Distributing Named Sequences
When you create a named sequence, the CACHE parameter determines the number of sequence values each node maintains during a session. The default cache value is 250K, so each node reserves 250,000 values per session for each sequence. The default cache size provides an efficient means for large insert or copy operations. Specifying a smaller number of cache values can impact performance of large loads, since Vertica must create a new set of cache values whenever more are required. Getting more cache for a new set of sequence values requires Vertica to perform a catalog lock. Such locks can adversely affect database performance, since some activities, such as data inserts, cannot occur until Vertica releases the lock.

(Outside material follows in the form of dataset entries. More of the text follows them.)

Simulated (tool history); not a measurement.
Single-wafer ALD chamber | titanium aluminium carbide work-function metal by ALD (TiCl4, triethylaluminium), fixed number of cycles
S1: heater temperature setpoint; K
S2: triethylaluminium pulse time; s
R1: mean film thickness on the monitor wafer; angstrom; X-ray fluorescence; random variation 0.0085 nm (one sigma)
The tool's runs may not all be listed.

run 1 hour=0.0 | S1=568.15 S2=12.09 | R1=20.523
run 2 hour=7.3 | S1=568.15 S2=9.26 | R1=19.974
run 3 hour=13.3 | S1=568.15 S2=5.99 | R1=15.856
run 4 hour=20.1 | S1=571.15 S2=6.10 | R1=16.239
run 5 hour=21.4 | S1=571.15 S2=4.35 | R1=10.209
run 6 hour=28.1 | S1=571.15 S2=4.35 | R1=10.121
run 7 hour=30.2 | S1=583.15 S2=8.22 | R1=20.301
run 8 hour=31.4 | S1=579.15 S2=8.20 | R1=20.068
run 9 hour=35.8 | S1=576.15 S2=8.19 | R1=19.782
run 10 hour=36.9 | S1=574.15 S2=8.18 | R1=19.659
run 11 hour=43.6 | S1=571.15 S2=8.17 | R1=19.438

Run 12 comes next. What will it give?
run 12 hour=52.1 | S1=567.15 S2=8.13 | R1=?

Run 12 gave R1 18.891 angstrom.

By default, when the cache is initially empty, the initiator node requests and reserves cache for all nodes in a cluster. You can change this default so that each node requests its own cache. To change the default, set the parameter ClusterSequenceCacheMode to 0. For information on how Vertica requests and distributes cache among all nodes in a cluster, refer to How Vertica Allots Cache for Sequencing.
Effects of Distributed Sessions
Vertica distributes a session across all nodes. After you create a named sequence, the first time any cluster node executes a NEXTVAL()
statement within a query, the node requests its own cache of sequence values. The node then maintains that set of values for the current session. Other nodes executing a NEXTVAL()
statement create and maintain their own cache of sequence values.
During a session, nodes can increment sequence values from NEXTVAL()
statements at different rates. This behavior results in the sequences from a NEXTVAL statement on one node not being sequential with sequence values from another node. Each sequence is guaranteed to be unique, but can be out of order with a NEXTVAL statement executed on another node. Regardless of the number of calls to NEXTVAL and CURRVAL, Vertica increments a sequence only once per row. If multiple calls to NEXTVAL occur in the same row, the statement returns the same value.
If sequences are used in join statements, Vertica increments a sequence once for each composite row output by the join.
Calculating Named Sequences
Vertica calculates the current value of a sequence as follows:
- At the end of every statement, the state of all sequences used in the session is returned to the initiator node.
- The initiator node calculates the maximum CURRVAL of each sequence across all states on all nodes.
- This maximum value is used as CURRVAL in subsequent statements until another NEXTVAL is invoked.
Losing Sequence Values
Sequence values in cache can be lost in the following situations:
- If a statement fails after NEXTVAL is called (thereby consuming a sequence value from the cache), the value is lost.
- If a disconnect occurs (for example, dropped session), any remaining values in cache that have not been returned through NEXTVAL are lost.
- When the initiator node distributes a new block of cache to each node where one or more nodes has not used up its current cache allotment. For information on this scenario, refer to How Vertica Allots Cache for Sequencing.
To recover lost sequence values, you can run an ALTER SEQUENCE command to define a new sequence number generator, which resets the counter to the correct value in the next session.